Extra! Korea

January 17, 2010

Foul-mouthed teacher encapsulates what’s wrong with education here

Filed under: education, idiots — extrakorea @ 1:16 pm

First and foremost, the author of this article is not given, and since it’s a Korea Times article, we should take everything with a big grain of salt, since they have reporters like Kang Shin-who under their employ.

Now, onto the story of an “exceptional” teacher.

Woo Hyung-chul, 46, teaches math at a private institution or hakwon in Seoul that prepares students to get into colleges.

There are many teachers like him in Korea where education is a religion. But Woo stands out among them because his pedagogical approach is different.
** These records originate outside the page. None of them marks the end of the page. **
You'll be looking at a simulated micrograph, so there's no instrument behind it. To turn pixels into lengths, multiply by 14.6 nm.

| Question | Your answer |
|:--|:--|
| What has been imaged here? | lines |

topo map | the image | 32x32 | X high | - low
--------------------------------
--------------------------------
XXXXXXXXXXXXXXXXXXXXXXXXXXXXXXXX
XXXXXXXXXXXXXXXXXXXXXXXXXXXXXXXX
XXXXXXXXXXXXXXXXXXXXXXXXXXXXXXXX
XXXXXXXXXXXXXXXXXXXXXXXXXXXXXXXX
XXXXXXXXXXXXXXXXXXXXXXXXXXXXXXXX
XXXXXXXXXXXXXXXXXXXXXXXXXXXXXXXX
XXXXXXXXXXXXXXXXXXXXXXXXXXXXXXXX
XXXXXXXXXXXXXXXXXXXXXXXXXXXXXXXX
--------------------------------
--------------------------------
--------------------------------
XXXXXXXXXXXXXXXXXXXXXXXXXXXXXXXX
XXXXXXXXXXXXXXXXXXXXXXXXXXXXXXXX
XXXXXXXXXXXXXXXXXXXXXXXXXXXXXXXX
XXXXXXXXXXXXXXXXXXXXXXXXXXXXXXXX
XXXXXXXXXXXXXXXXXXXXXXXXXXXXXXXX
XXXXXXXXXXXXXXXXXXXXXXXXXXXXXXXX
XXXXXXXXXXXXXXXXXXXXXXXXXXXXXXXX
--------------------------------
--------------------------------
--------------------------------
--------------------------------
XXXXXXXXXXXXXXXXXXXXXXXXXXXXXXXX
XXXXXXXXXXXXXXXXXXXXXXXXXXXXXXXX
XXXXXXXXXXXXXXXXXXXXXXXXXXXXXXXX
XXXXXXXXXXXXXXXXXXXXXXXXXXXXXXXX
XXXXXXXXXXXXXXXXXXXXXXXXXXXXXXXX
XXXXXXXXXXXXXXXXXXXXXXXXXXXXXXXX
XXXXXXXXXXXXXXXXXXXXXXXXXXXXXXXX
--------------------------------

“Don’t throw an unrealizable goal to students on the first day.” That’s one of the lessons he shares in an interview with Donga Ilbo on Saturday. “Students will find it beyond their reach and give up.”

Wow, what a revolutionary idea. In all of my years of teacher training and attending teachers’ conferences, I have never seen such “thinking outside of the box.” Amazing.

Most of Woo’s students are “problem kids” by some definition.

No, they are not. He teaches at a hogwon (private education institute), not at a public school. To attend his classes, you have to register, pay money, and go to class in your spare time. B.S.

They don’t do well academically.

How do we know that? Every school kid is dissatisfied with their marks (or at least their parents are).

Their attention span is short.

Thanks to computer games, cell phones, TV, and being spoiled rotten, this describes just about every kid.

But when they come to Yoo, their grades improve. If not, they at least have a good time laughing a lot.[1] And as days go by, these students’ grades also tend to pick up eventually.[2] So, he’s special.[3]

(Numbers are mine.)

1. The students grades improve. Unless they don’t. And if they don’t, at least their parents paid top dollar (or won) for their kids to laugh a lot.

2. Again, their grades tend to improve. Unless they don’t. Gee, that describes just about every teacher except for the most incompetent ones.

3. No, he is not.

Woo believes that when students don’t do well academically, it’s partly the teachers’ fault.

More “blame the teachers.” That’s always popular. No wonder people like him.

“You need to understand the teen culture to motivate them. When you motivate them, they do better academically,” he said.

More revolutionary ideas. I have never met a teacher who tried to learn about, say, Big Bang, to better understand their students. Nope. Never.

The secret of his approach lies in his three-step formula of “first apply sticks, then carrots, and show a vision.”

OK, so what would that vision be?

Being a good deliverer of knowledge isn’t enough, he says. “Students are not a memorizing machine. You should guide them to help find a life goal by meeting them on their terms,” he said. “Creating a common ground of understanding between you and students is critical.”

Wow, this guy has truly opened my eyes. I have never heard teachers criticize the over-emphasis on rote memorization in eduction here. Never. Neither have I ever met a teacher who asked their students about their life goals or tried to foster understanding with their students.

He prepares his lecture by watching a comedy program. He uses the jokes he picked up from the comedy show in “disarming students and opening their hearts.”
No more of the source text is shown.